A major review into the cost of transmitting electricity around the country, announced today by energy regulator Ofgem, was warmly welcomed by windfarm developer Viking Energy and MSP Tavish Scott.
Companies behind remotely-located renewables projects have long complained that they are discriminated against under the so-called locational pricing system, which according to figures released by Highlands and Islands Enterprise last year charges power generators close to major population centres as little as £7 per kilowatt hour. Viking Energy has been quoted more than £100 per kilowatt hour by the National Grid.
The review, named Project TransmiT, was announced at Ofgem’s annual board meeting in Glasgow and will consider whether the current charging regime can support the move towards less carbon dependent power generation.

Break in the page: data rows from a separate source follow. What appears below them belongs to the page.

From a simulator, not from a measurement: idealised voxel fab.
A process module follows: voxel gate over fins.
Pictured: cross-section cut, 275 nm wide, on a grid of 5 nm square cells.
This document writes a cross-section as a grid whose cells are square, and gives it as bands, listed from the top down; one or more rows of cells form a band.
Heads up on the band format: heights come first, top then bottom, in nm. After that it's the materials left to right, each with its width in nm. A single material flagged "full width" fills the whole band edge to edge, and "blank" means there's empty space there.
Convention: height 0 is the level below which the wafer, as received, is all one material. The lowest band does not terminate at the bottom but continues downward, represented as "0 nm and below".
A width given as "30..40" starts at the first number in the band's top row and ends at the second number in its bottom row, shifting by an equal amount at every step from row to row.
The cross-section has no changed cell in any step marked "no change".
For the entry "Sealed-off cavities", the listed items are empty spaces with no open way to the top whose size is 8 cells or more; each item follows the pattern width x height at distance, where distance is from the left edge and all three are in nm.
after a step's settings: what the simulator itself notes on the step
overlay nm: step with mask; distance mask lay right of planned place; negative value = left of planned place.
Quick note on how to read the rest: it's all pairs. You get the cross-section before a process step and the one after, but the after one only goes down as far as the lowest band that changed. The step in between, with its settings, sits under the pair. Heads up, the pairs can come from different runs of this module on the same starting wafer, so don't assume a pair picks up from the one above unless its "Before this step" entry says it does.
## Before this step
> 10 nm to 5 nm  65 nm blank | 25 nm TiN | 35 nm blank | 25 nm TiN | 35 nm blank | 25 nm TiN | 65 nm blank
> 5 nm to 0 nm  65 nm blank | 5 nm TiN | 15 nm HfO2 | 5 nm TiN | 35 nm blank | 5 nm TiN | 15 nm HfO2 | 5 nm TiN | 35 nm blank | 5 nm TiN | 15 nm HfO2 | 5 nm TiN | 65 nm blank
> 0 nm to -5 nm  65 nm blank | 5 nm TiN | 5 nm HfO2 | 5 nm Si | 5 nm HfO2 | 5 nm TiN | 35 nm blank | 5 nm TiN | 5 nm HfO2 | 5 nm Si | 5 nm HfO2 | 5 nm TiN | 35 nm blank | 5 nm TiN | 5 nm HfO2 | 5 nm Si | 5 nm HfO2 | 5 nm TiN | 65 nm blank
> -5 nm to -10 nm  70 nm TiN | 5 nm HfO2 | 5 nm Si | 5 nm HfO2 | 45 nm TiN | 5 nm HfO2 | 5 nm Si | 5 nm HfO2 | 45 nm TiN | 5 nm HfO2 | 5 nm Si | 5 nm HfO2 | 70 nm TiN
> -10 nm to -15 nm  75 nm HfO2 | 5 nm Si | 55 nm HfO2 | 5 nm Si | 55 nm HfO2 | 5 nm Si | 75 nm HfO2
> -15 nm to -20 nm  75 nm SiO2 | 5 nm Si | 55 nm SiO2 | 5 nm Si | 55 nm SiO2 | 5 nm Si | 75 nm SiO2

A spokesman said: “The electricity and gas grid charging regimes have served customers well, for example, by encouraging power generators to locate close to where electricity is used. However, Britain is facing an unprecedented challenge as it moves to a low-carbon energy system and new kinds of generators such as wind and wave power stations have less flexibility on where they are sited. This is an important issue for Scotland as many low-carbon generators choose to locate there because of the favourable geographic and weather conditions.”
Aaron Priest, project manager for Viking, whose windfarm plan for Shetland depends on a 200-mile interconnector between the isles and the Scottish mainland, said: “Everyone, including Ofgem, acknowledges Shetland has among the best wind and marine energy resources in Europe. A fit for purpose regulatory framework, to ensure the connection of those resources, is now long overdue.
“The draft charges we potentially face are the highest in the UK and several times that of even the north of Scotland [£23 per kilowatt hour]. Yet our project would deliver more units of cleaner greener electricity to consumers throughout Scotland than building the same windfarm anywhere else.
“This review could begin addressing the fundamental conflict that exists between two national policies. On one hand there is a policy to encourage generation next to big population centres. This made sense when electricity was largely produced from fossil fuels. On the other hand we have a major national drive to develop sources of renewable energy against the backdrop of the European Union’s binding renewable energy target for the UK.
“The UK must produce 15 per cent of all its energy (electricity, heating and transport) from renewable sources by 2020. However, the best sources are in the more remote and sparsely populated parts of the country. Shetland has one of the best wind resources in the world.
“If the UK is going to have any hope of achieving its ambitious renewable energy targets, which are necessary to move towards a low-carbon future, then we need to unlock the incredible potential of places like Shetland. The existing charging regime is a major barrier.”
Mr Scott said: “This Ofgem review at last recognises that the levels of transmission charges are fundamental to the future of renewable energy in Shetland. If we are to see the commercial wave generation off Shetland’s west coast, it will only happen if the cost of exporting power to the centres of population in the UK is affordable. The review must therefore look at how best to move the country’s energy industry away from nuclear to clean, green power.”
Alistair Buchanan, Ofgem’s chief executive, said: “The electricity and gas grids play a fundamental role in meeting this huge challenge. Project TransmiT will consider whether the way in which grid costs are shared between users needs reforming.”